You can’t travel in Central America and not experience at least one ‘chicken bus’, and on our journey from Belize City to San Ignacio we discovered how they do busses in Belize. We grabbed seats at the back of the bus and kicked back listening to the calypso tunes, enjoying the flashing neon lights at the front and watching the countryside (mainly sugar cane fields) speed by. We stopped halfway for a ‘10 minute’ break which turned out to be 5 minutes at most and resulted in me screaming at the driver to stop as the bus started pulling out of the station before he’d made it back on to the bus. I was so relieved the driver had eventually agreed to stop that I forgot to be annoyed with him for jumping off the bus at the last-minute and almost ending up stranded with no means of communication in a random Belizean bus station.
When we eventually arrived into the border town of San Ignacio we were pretty hungry so headed straight to the local market for a lunch of very cheap (the entire lunch came to around £4) and very delicious, freshly cooked pupusas from an El Salvadoran family stall – accompanied by some radical evangelical preaching at full volume from a neighbouring stall’s television set. The church is incredibly powerful in Central America. Our guide was telling us how locals will be
asked expected to give all they have so that the priest can have a car, for example, while they are living on next to nothing.

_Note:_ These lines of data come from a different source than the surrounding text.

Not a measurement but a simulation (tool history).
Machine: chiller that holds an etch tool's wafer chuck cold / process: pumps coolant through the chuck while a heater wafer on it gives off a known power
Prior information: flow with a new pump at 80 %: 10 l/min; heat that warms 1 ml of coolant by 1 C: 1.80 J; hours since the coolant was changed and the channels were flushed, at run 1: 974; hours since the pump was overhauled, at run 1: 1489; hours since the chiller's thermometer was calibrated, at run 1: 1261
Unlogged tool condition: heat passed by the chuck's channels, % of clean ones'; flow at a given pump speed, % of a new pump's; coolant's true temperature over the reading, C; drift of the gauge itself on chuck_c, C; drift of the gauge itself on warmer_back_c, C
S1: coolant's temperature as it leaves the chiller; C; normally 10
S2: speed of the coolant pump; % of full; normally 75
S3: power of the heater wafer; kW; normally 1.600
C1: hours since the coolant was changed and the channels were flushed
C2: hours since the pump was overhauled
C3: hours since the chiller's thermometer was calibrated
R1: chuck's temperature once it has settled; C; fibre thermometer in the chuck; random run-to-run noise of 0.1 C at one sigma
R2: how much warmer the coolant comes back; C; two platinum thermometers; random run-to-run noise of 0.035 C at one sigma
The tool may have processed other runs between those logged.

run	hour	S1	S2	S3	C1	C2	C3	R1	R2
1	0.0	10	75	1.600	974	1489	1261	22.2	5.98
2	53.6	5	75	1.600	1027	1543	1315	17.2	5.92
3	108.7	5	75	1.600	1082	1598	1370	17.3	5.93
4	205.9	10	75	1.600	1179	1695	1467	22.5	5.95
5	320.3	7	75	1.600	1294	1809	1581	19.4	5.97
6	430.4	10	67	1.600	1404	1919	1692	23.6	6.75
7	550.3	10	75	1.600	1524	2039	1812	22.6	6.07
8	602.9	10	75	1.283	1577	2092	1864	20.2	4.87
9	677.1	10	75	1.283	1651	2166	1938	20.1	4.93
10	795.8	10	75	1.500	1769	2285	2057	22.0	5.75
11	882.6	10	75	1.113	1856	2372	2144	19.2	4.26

The main reason for our visit to San Ignacio was it’s proximity to the incredible cave systems in the region, such as Crystal Cave and ‘ATM Cave’ which give visitors the opportunity to explore by wading/swimming/floating and clambering through them. The huge cavern of ATM was closed when we were in town due to the unseasonably high amount of rainfall. However, we took a day trip to ‘Barton Creek Cave’, traveling by minibus as far as the rain-swollen river crossing would allow us, before trekking the last mile down steep winding roads through beautiful jungle up to the mouth of the cave where we entered small 3-person kayaks and paddled into the cave itself. The history of the Cave is amazing, and as he paddled us gently along the passage between the cavernous walls, we heard about how the ancient Maya had seen the cave as a sacred place, leaving offerings of jewellery and pottery, remains of which can still be seen on high ledges above us. The natural features of the cave created several raised walkways and bridges that the Maya used to navigate the cave interior and place pots to collect the dripping fresh water from vast stalactites high above. Thanks to the high level of water entering the cave we couldn’t explore as far as we would have liked and our line of kayaks had to turn back in the darkness when confronted with a narrow gap under a ledge that would have been too tight a squeeze.
Food was high on the agenda for San Ignacio (oh you’re surprised, you say?) and we had two fantastic evening meals during our short visit. The first was at a small restaurant named Ko-Ox Han Nah (‘lets go eat’ in Mayan) which did delicious hearty meals for a relatively low price. It’s a very popular tourist spot so we had to wait a little for a table, but it gave us the opportunity to chat to an interesting guy from the USA who was a yachtsman and spent winters over the border in Guatemala, nipping into Belize every few months to keep the visa ticking over. Not a bad way to spend your days.
We’d planned to meet his cousin here in San Ignacio who had been travelling Central America in the opposite direction to us (she started in Costa Rica and journeyed north). We had a happy meal chatting all about our experiences and sharing tips on where each other we’re visiting next. It’s always nice to see a friendly face on your travels!
The second restaurant we’d highly recommend if you’re visiting San Ignacio is ‘Guava Limb Restaurant & Cafe’, at the other end of the Main Street. It is a little more pricey than the spots in the centre of town, but the service, presentation, atmosphere and incredible food are well worth it – even on a backpacker’s budget. I had a delicious ‘Gado Gado’ which is an Indonesian dish of local stir fried vegetables seasoned with a light sweet soy and ginger sauce, lemon grass, sesame seeds and peanuts, accompanied by a homemade peanut sauce served with rice noodles and satay chicken and he enjoyed a huge French Cafe Salad (Maya Farm mixed green salad with pan-seared chicken, warm brie & toasted almonds served with a creamy herb dressing). This meal was at least 10 weeks ago at the time of writing this post and we’re still raving about it, so if you’re ever in the area, go go go!